Any set A is countable, if and only if |A| <= |N|, or if we make a function mapping from the elements of set A to the elements of N, then we must get either a bijection or an injection.
Alternatively, if all the elements of a set A can possibly be listed in a sequence, then also A is countable.
P = Set of rational numbers.
Now, we know that a rational number is of the form p/q, I can make an enumerating sequence of the elements of P as :- We take the value of |p| + |q|, where both p and q aren’t 0 and then assign that value to the same value in the natural number set, for the element 0 in rational numbers, we just assign it to an arbritrary element, say 1. Now, we can observe that there exists an injection between my enumerating sequence of Q and N, hence P is countable.
Q = Set of functions from {0, 1} to N.
Let my function f be such that f = {(0, a), (1, b)} (many such functions are possible, here a, b belong to N) and I make a mapping of f to the value (a + b) in the natural number set – thence, there exists an injection from Q to N, hence Q is countable.

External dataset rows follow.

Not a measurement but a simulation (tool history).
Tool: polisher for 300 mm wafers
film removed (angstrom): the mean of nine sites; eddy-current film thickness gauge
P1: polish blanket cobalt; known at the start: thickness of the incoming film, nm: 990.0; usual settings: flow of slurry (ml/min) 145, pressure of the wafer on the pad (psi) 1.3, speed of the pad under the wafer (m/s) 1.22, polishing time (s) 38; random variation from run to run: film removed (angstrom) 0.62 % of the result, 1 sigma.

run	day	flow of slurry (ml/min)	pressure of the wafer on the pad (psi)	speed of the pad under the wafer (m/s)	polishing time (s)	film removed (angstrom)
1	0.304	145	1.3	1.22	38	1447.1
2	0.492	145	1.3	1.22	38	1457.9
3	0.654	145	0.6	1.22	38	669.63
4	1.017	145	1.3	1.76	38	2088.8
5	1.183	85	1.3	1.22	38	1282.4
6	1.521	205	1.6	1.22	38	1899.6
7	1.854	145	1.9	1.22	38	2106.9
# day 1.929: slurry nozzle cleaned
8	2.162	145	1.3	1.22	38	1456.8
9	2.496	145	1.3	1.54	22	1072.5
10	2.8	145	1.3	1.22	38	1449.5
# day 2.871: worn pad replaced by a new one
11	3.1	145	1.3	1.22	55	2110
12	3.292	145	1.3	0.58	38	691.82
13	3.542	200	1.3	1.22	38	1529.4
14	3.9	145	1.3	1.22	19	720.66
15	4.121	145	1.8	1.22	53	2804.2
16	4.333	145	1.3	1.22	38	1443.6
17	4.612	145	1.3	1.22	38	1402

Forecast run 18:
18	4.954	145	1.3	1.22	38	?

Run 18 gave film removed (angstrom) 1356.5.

R = Set of functions from N to {0, 1}
Here, |R| = 2 ^ |N|, where |N| is the cardinality of the natural numbers’ set. Now according to Cantor’s theorem, for any set A, |A| < |P(A)|, where P(A) is the power set of A and |P(A)| = 2 ^ |A|. Thus, |R| > |N| and this violates the 1st definition given above and hence R is uncountable.
S = Set of finite subsets of N.
Here a mapping can be created as follows :- Take any finite subset and assign it to that element of N equal to the minimum element of that subset. Thus, again an injection has been obtained and hence, S is countable.